There is many possible solution, e.g. prevent use of ANY reserved words based on requirement of ALL supported database engines (as like as Moodle's implementation); BTW, as this solution will left issue as ALWAYS OPEN, I am not going to discuss within this review.

Another possibility is the use of escape characters, e.g. `` for MySQL, "" for PostgreSQL/Oracle/DB2 and [] for MSSQL. This approach is widely used for many successful projects, e.g. phpmyadmin, phppgadmin, Oracle/DB2/MSSQL EM. The primary consideration is: How to implement this syntax for Drupal, which is simple and elegant for both end user and DB abstraction designer?

For sure that we will need some update for existing Drupal queries syntax, where the ultimate goal is query will finally present as following example before process by PHP database connection (e.g. SELECT batch FROM {batch} WHERE bid = :bid AND token = :token from line 15 of includes/batch.inc, CVS HEAD, rewrite with TNG DB standard). In case of MySQL, after translation it should looks like:

SELECT `batch` FROM `batch` WHERE `bid` = :bid AND `token` = :token

I will discuss different syntax change approach, based on: a) user experience, b) similar to ANSI coding style, c) backward compatibility, d) backend complexity, e) overall performance and f) workload for syntax conversion. A simple marking will be given for each item (e.g. good/functioning: 2; fine/not bad: 1; poor/not functioning: 0) so we can have some simple idea between different proposals.

Here is a quick rundown of my review:

Solution 1: Only use one set of bracket ({} or [] only) => 6 pt.

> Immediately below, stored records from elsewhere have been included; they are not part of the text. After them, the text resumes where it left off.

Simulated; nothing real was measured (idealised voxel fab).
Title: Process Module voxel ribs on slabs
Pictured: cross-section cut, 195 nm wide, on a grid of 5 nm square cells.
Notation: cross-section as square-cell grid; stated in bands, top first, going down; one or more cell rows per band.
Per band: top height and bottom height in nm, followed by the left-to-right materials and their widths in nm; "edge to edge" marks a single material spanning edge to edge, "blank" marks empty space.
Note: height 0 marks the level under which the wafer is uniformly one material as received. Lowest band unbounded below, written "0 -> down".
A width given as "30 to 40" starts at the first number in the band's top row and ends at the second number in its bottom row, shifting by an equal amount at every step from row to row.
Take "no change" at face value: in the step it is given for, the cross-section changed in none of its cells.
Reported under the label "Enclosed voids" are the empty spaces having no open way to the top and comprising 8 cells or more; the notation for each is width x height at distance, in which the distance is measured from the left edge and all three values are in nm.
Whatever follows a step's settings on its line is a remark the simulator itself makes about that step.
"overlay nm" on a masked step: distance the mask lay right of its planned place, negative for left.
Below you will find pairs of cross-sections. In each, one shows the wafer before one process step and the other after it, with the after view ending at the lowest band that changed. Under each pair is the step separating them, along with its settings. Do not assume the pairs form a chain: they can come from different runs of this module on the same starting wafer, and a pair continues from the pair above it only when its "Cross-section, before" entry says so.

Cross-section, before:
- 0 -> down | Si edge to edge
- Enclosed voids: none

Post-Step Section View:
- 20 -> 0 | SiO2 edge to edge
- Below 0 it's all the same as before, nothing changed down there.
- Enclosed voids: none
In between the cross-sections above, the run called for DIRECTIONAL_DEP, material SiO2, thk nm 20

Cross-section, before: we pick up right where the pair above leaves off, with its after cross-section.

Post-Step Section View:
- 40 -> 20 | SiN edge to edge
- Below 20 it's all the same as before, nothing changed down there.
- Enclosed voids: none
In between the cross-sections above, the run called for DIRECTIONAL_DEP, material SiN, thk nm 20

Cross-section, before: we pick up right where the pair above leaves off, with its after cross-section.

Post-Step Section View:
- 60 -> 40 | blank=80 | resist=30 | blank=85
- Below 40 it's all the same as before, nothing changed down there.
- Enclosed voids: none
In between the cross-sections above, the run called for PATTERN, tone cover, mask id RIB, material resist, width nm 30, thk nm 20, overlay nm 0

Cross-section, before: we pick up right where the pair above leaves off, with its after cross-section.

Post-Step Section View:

For this format we will only use one set of bracket, e.g. SELECT {batch} FROM {batch} WHERE {bid} = :bid AND {token} = :token or SELECT [batch] FROM [batch] WHERE [bid] = :bid AND [token] = :token

a) user experience => 2
User only need to remember one set of syntax, easy to understand.
b) similar to ANSI coding style => 2
Similar as native RAW SQL syntax under MySQL (with pair up ``) or PostgreSQL (with pair up "").
c) backward compatibility => 1
In this format we will tread pair up bracket as escape character placeholder, which is a bit different from original escape table prefix style.
d) backend complexity => 0
The main problem of this syntax is: we have no way to classify table name from other constrain name, unless preform some complex regex which phase SQL command meanings. The replace of table prefix become a very complicated work when compare with current {} syntax.
e) overall performance => 0
Complex regex always result as greatly performance degrade, especially when it must preform for every single query. This seems like we are working for some SQL syntax phaser...
f) workload for syntax conversion => 1
Not too bad for this solution, if we choice {} only.

Overall comment: Not a bad idea for user since very easy to follow. Just need to think pair up brackets as escape character placeholder directly. BTW, backend complexity and performance degrade may be a great pain for all of us.

Solution 2: Mix up both {} and [] syntax => 8 pt.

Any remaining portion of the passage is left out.